Salinity, soil carbon stocks, acidification and erosion affect soil condition and productivity in Australia.
Increases in dryland salinity appear to have been slowed by the millennium drought, although the return to wetter conditions is likely to increase the spread of salinity.
The management of soil carbon is central to maintaining soil health and ensuring global food security, as well as providing an important sink for atmospheric carbon. Australia has a lower baseline soil organic carbon stock than other parts of the world, and few regions have increasing soil carbon stores. The time since vegetation clearing is a key factor determining current trends. For example, large parts of Queensland are on a declining trend, because widespread clearing for agriculture was still occurring in the 1990s. Similarly, regions with intensifying systems of land use (e.g. northern Tasmania) and most regions with a projected drying climate have declining trends. The savanna landscapes of northern Australia have significant potential for increasing soil carbon stores, but this requires changes in grazing pressures and fire regimes.

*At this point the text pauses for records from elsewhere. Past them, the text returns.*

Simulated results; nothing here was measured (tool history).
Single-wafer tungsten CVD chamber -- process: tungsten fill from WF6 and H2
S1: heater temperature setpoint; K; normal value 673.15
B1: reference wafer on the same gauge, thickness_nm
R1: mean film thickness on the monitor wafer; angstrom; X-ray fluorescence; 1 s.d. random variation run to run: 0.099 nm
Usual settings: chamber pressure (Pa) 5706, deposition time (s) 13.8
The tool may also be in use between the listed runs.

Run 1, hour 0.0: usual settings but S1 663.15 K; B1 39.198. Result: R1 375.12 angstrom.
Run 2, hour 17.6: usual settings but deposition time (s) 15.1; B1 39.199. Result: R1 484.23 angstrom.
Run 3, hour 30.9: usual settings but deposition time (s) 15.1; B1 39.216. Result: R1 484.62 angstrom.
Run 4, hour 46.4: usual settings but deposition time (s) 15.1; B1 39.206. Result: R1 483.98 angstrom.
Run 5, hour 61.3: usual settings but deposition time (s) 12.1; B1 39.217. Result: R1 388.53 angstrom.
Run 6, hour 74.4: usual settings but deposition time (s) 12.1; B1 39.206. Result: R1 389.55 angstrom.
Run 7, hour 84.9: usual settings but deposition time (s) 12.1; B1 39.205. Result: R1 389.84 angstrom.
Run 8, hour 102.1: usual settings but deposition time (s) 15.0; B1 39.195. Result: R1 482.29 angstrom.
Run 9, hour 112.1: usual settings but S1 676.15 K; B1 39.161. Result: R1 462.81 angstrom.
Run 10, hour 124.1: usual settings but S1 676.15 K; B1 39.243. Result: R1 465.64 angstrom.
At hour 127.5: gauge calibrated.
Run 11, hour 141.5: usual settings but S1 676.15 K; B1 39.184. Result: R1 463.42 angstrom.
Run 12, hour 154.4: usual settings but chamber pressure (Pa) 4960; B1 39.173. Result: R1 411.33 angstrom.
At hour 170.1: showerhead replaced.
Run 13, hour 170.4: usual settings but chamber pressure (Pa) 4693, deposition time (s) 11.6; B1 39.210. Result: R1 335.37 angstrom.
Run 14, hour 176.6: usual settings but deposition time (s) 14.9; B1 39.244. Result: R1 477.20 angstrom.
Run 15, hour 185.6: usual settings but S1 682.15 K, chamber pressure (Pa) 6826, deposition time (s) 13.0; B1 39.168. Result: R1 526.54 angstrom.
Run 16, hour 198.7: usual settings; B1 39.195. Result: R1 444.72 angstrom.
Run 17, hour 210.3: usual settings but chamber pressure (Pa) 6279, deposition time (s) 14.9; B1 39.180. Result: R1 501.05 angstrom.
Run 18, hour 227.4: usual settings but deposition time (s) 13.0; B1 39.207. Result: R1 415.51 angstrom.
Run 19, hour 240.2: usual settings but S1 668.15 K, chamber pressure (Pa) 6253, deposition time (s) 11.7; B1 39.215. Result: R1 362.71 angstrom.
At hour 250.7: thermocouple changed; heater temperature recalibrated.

Soil acidification is another challenge facing agriculture. Soil acidification restricts options for land management, because it limits the choice of crops and vegetation to acid-tolerant species and varieties. Soil acidity affects approximately 50 million hectares (or 50 per cent) of Australia’s agricultural land, and about 23 million hectares of subsoil layers, mostly in Western Australia and New South Wales (NLWRA 2001). Soil acidification is of greatest concern in situations where:
- the soil already has a low pH (i.e. is already acidic)
- agricultural practices increase soil acidity (e.g. use of high-ammonium nitrogen fertilisers, large rates of product removal)
- the soil has a low capacity to buffer the increase in acidity (e.g. infertile, light-textured soils).
It is relatively straightforward to reverse short-term surface soil acidification through the application of lime. However, it is much harder to reverse the problem if the acidification has advanced deeper into the soil profile, because incorporating lime at depth is prohibitively expensive. Although rates of lime application appear to be increasing, they still fall far short of what is needed to arrest the problem in some jurisdictions.
Current rates of soil erosion by water across large areas of Australia exceed soil formation rates, although progress has been made in reducing soil erosion through soil conservation measures.
A new generation of fine-grained soil mapping is being conducted that will inform national mapping and monitoring of carbon, biodiversity, agricultural impact and ecosystem functions in general. It is the result of national collaborative research, funded through the Terrestrial Ecosystem Research Network, involving CSIRO; the University of Sydney; Geoscience Australia; and national, state and territory government agencies.